Welcome to the Toutle Valley!

I'm starting this blog to help visitors find the many things to do around Mount St. Helens and the Toutle Valley.  Our area is surrounded by adventure, high and low, but it's sometimes genuinely hard to find information about these special places.  Before our volcano erupted, the Spirit Lake Hwy followed the Toutle River all the way to Spirit Lake and Mount St. Helens with easy-to-find adventure around every bend.  The route was lined with campgrounds, river access, logging roads, trails open to all,  and vast areas to explore. 

Today its different--With all the passes, permits, and rules, it's a tangle of red tape to just understand where you can go for a walk.  Don't dispair!  I know all the secrets... and I might even be asking for your help to make the area more accessible. 

Consider this blog your "insider's guide" to the Toutle Valley.  

Posted By Toutle Trekker

Forty years ago today I woke up and I wandered down the stairs to the kitchen where Mom was cooking up huckleberry hotcakes.  We'd picked the berries up near Spirit Lake the previous fall.  We were planning to pour cement for the new house that day, and a few people were coming to help.  My grandfather came into the house and said, breathlessly, “I think the mountain just blew up.”

Everyone at the kitchen table rushed outside, but I took my time.  After all, we’d been watching the volcano puff and sputter since March.  I’d even collected a thimble-full of ash by sweeping it from our car windows with a paint brush.  Gramps wasn’t used to seeing eruptions: No big deal. 

But when I stepped outside, the whole sky was boiling in and enormous blue-black cloud.  Comparing THIS with previous eruptions was like comparing a bb-gun with a nuclear bomb.  A hundred nuclear bombs.  The cloud stretched out, and started to block out the sun.  It was filled with blue lightning, but we didn’t hear a sound.  The wind shifted and it was eerily quiet.  Turns out we were so close, the sound bounced over us, and people hundreds of miles away heard a blast and felt a shudder.  My dad had a little instamatic camera and he started clicking off pictures.  I remember, specifically, looking directly overhead and up to the cloud, and then turning around.  It was above us and behind us.  Even in my 10-year old mind, I knew that was a bad thing. 

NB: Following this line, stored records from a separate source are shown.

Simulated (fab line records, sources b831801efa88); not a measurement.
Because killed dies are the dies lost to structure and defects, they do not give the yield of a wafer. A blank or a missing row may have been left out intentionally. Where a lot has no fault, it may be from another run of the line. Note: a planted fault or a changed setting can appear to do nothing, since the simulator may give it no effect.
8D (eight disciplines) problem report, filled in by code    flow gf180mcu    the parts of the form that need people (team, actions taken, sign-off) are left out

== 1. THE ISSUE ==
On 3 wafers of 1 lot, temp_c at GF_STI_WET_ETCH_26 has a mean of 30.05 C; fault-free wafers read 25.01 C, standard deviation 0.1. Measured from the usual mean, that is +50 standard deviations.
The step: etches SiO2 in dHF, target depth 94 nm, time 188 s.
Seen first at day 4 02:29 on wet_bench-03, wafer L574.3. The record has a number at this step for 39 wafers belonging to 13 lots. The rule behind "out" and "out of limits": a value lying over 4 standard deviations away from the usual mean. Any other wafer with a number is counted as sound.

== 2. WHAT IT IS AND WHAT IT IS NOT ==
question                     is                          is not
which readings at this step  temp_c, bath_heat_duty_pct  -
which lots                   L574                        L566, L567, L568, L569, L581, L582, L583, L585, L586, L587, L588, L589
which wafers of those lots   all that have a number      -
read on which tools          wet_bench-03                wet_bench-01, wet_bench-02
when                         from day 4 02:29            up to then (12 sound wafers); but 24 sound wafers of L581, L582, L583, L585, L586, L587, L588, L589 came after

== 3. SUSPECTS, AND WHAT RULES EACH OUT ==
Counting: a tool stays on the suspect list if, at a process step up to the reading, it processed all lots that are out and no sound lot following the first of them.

Mom, who was pregnant, started to panic.  She dragged my sister and me to our rooms and started tossing clothes into suitcases.  I checked the TV for information, but it was just regular Sunday shows.  Within half an hour, Mom had hustled us kids into the car and we started evacuating ourselves.  Since we lived on a hill, Dad figured it was safe to keep watch on the farm.  I remember turning on the radio, but there was nothing but static.  As we drove away, toward the beach, I was stationed by the back window.  “It’s still back there; it’s still following us,” I’d report.  After an hour, we stopped at a small store to grab some food.  The radio was now coming in, and reported, “Mount St. Helens has had a major eruption.  The towns of Toutle and Castle Rock are being evacuated.”  Our lives in Toutle were never the same….


 
Posted By Toutle Trekker

Most mountain trails are still buried in deep snowdrifts, but the trails near Coldwater Lake melt out early because of their treeless, southern facing slopes.  Today, my family hiked to the Loowit viewpoint from the Hummocks trailhead via the Boundary Trail #1.  Its a great get-in-shape for the summer hike, and we've done it twice in the last few weeks.  The entire hike, up and back, is about 8 1/2 miles with 1500 feet of elevation gain.  It was spitting snowflakes, but the Hummocks parking lot was snow free, as was the trail until the creek crossing 20 minutes from the top, where snow lasted a few hundred yards.  Often, on sunny spring days, many hikers head to the Lakes Trail along Coldwater or the 2 1/2 mile Hummocks Trail loop, but usually the Boundary Trail has little traffic.  It is a climb afterall.  The trail is in good shape, with only a few bushes leaning into the tread, along with the one spot of snow.   To get to the Boundary trail, travel SR 504 to the Hummocks Trailhead parking lot just past the outlet to Coldwater Lake.  First, starting at the information sign boards, follow the Hummocks trail for 1/2 mile to the junction with the Boundary trail.  Follow the boundary trail left (east) until it intersects with SR 504 at the Loowit Viewpoint.  Currently the highway is gated until May.  When the snow melts, the Boundary Trail can be followed all the way to Council Lake by Mount Adams. 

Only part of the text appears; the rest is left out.